As this magazine goes to press, vast numbers of Egyptians are demanding the resignation of their president for the second time since 2011. The Arab world’s most populous nation does need urgent change, but it doesn’t need another revolution.
President Mohamed Mursi’s tenure has been, in a word, disastrous. During his year in power, Mursi has failed not only to elaborate a plausible economic program but also to govern for all Egyptians. His only significant success came early in his presidency, when he outmaneuvered the military, sidelining the institution as a force in civilian politics. This important achievement could be undone if Mursi is ejected from power. Generals—as Pakistanis, Turks, and others will attest—can do more damage to democratic and economic progress than an incompetent civilian leader. They are also harder to remove.
Any Egyptian president will face enormous challenges in trying to fix what is broken in the economy and leading a divided society. Islamists and their well-organized followers will feel angry and disenfranchised if Mursi is deposed. They would undoubtedly organize new protests and make new demands for the resignation of the next president. The precedent would be set.
So far Mursi has proposed dialogue, which is good but nowhere near enough. One way forward would be for the president to dismiss the Cabinet and offer to negotiate a new transitional government with ministers from the principal political parties. He should commit in advance to approving a prime minister who wouldn’t be an Islamist; he should also set a timetable for new parliamentary elections and establish a genuinely cross-party committee to amend the constitution.
The U.S. and other governments can help by restating the principle they supported in the 2011 revolution: the right to free and fair elections and the construction of effective democratic institutions. U.S. support should focus on principles of a free vote and a balanced constitutional order. That should be made especially clear to the military as it decides how and whether to intervene.

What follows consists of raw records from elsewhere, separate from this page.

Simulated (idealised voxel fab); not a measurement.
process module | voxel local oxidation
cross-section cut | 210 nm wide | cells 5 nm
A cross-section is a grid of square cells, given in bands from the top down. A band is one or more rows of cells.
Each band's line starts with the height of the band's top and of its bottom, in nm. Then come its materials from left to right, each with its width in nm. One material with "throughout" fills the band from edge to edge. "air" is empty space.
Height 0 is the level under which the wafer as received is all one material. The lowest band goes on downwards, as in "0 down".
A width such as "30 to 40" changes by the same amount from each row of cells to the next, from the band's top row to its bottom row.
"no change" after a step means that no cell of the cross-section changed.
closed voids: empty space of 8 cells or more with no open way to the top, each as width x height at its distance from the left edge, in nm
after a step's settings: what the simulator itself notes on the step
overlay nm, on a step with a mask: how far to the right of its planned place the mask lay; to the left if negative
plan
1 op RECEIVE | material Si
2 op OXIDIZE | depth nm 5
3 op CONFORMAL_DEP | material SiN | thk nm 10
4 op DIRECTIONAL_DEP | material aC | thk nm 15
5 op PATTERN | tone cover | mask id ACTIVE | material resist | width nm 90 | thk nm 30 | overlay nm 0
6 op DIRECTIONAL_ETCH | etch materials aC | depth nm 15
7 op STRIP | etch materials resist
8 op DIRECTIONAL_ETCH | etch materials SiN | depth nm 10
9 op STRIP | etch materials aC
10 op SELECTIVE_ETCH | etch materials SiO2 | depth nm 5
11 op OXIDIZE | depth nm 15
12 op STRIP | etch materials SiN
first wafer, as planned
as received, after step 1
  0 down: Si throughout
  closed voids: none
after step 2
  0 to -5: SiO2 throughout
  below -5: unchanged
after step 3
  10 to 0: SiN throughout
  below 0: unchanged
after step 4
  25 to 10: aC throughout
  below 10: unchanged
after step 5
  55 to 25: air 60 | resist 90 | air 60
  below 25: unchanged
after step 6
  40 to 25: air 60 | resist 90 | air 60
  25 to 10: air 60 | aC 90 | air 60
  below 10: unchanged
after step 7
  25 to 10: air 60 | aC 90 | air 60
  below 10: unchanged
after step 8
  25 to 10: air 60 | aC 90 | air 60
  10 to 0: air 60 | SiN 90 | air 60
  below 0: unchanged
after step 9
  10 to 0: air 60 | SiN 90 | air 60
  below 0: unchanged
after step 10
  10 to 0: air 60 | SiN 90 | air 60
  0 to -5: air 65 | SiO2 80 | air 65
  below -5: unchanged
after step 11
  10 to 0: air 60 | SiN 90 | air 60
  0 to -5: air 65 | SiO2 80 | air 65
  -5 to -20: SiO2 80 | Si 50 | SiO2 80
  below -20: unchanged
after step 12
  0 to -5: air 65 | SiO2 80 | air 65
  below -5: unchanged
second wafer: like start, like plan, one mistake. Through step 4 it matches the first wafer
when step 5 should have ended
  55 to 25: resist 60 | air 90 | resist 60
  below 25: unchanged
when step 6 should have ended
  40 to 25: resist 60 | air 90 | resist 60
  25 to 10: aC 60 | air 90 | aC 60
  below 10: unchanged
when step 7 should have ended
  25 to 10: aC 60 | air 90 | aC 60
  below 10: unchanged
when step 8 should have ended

What counts now for Egypt above all else is speed in getting its economy on track. A $4.8 billion International Monetary Fund aid package can help unlock the domestic and foreign investment that Egypt needs to create jobs and reduce its crippling 13 percent unemployment rate, which was a focus of the protests two years ago.
A prerequisite for the aid, however, is ripping off the Band-Aid of subsidies that now consume too much of the government’s budget. Even with payments to reimburse the needy, this will be unpopular and may be impossible for Egypt’s government to carry out in the current climate. All the more reason for Mursi to reach out, form a genuine coalition government, and share responsibility for the pain.